Big Data
MapReduce: the paradigm
Цели урока
- Understand the role of each phase - Map, Shuffle, Reduce - in the pipeline
- Explain why Shuffle is the bottleneck and how to optimize it
- Apply Combiners only for associative and commutative operations
- Know the limitations of MapReduce and when to use Spark instead
Предварительные знания
2008. The New York Times wanted to digitize 11 million newspaper articles spanning 150 years. On a single server - months of work. Engineer Derek Gottfrid fired up a MapReduce job on 100 Amazon EC2 virtual machines. Result: 4 TB processed in 24 hours, cost USD 240. The divide-and-conquer principle, scaled to hundreds of machines.
- **Google** originally used MapReduce to build the search index of the entire web - trillions of pages
- **Spotify** processes billions of listening events through MapReduce-like pipelines for Wrapped (year-end recap)
- **NASA** uses MapReduce to analyze terabytes of satellite imagery and telemetry
Jeff Dean, Sanjay Ghemawat, and the paper that transformed Big Data
In 2004 Google engineers Jeff Dean and Sanjay Ghemawat published "MapReduce: Simplified Data Processing on Large Clusters." They did not invent map and reduce - those came from functional programming (Lisp, 1960s). But Google grabbed the abstraction and forged an industrial system that automatically handled node failures and load balancing. The paper sparked Apache Hadoop in 2006 - the open implementation that democratized Big Data.
Map - data transformation
The **Map** phase kicks things off. Each cluster node grabs its data block from HDFS and applies a mapper function. The mapper reads input `(key, value)` pairs and emits intermediate `(key', value')` pairs. The key point: **mappers run in parallel and independently** - each one chews on its own block, oblivious to the others.
In real Hadoop MapReduce the mapper reads data line by line. Input key: the byte offset of the line in the file. Input value: the line text. The mapper emits new key-value pairs.

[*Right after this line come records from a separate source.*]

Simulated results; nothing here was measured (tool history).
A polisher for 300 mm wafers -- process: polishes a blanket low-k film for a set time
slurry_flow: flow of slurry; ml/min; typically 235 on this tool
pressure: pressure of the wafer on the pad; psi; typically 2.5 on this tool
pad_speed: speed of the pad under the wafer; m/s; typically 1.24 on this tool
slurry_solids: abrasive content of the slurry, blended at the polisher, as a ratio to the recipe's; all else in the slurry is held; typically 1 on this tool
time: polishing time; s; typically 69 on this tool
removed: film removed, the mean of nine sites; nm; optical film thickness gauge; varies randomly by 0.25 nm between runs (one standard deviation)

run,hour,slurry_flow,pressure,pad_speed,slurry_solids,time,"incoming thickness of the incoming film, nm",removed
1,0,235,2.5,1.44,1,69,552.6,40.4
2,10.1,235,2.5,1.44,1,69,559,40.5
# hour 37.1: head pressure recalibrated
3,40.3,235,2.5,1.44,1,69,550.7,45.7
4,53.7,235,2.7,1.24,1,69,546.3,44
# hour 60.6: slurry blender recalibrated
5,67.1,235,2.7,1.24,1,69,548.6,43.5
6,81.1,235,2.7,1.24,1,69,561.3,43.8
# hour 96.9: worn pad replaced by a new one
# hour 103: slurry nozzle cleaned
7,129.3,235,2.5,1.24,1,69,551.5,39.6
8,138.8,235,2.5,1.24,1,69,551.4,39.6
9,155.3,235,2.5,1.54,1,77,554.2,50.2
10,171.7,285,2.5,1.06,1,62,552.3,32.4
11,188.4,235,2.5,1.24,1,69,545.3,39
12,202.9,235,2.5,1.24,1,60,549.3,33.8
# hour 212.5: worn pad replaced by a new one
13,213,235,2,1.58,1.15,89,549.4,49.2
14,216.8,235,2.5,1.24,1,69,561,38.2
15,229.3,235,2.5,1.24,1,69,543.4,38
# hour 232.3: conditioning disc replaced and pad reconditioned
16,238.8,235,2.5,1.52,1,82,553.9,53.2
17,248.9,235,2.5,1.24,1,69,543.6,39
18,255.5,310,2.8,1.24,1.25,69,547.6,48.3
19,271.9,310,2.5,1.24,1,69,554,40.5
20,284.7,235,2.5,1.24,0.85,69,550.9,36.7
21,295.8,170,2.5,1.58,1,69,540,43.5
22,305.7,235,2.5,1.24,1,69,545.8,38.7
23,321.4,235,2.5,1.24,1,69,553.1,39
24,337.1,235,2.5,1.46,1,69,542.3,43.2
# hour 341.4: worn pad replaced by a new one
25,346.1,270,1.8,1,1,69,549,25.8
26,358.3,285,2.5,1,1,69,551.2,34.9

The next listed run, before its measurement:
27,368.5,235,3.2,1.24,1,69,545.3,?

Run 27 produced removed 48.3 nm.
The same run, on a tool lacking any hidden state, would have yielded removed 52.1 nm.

**Hadoop Streaming** lets mapper and reducer get written in any language (Python, Ruby, bash). Data flows through stdin/stdout. Production usually picks Java (native API), but Streaming is ideal for prototypes.
One mapper processes exactly one HDFS block (128 MB by default). A 10-block file launches 10 mappers. 100 single-block files launches 100 mappers. The number of mappers is set by the **number of input splits (blocks)**, not the number of nodes.
A file in HDFS occupies 5 blocks of 128 MB each. How many mapper tasks will be launched?
Shuffle - grouping and sorting
After Map the data is scattered: `(hello, 1)` pairs land on different nodes. Before Reduce, every value for the same key must be **gathered on the same reducer**. That is Shuffle's job - the most expensive phase of MapReduce, because it ships **data over the network** between nodes. Exactly why Apache Spark displaced Hadoop MapReduce for iterative workloads.
Shuffle breaks into several sub-steps. Each mapper sorts its output by key and writes it to local disk. The **Partitioner** decides which reducer each key goes to (usually `hash(key) % num_reducers`). Data ships over the network and gets **merge-sorted** on the reducer side.
**Shuffle is MapReduce's main performance enemy.** All intermediate data hits disk (mapper side), ships over the network, hits disk again (reducer side). For 1 TB of intermediate data that means ~3 TB disk I/O + 1 TB network I/O. Apache Spark sidesteps it by keeping data in memory.
**Custom Partitioner** controls which keys land on which reducer. The default is HashPartitioner. But skewed data (one key dominating 90% of records) creates a bottleneck on a single reducer while the others sit idle.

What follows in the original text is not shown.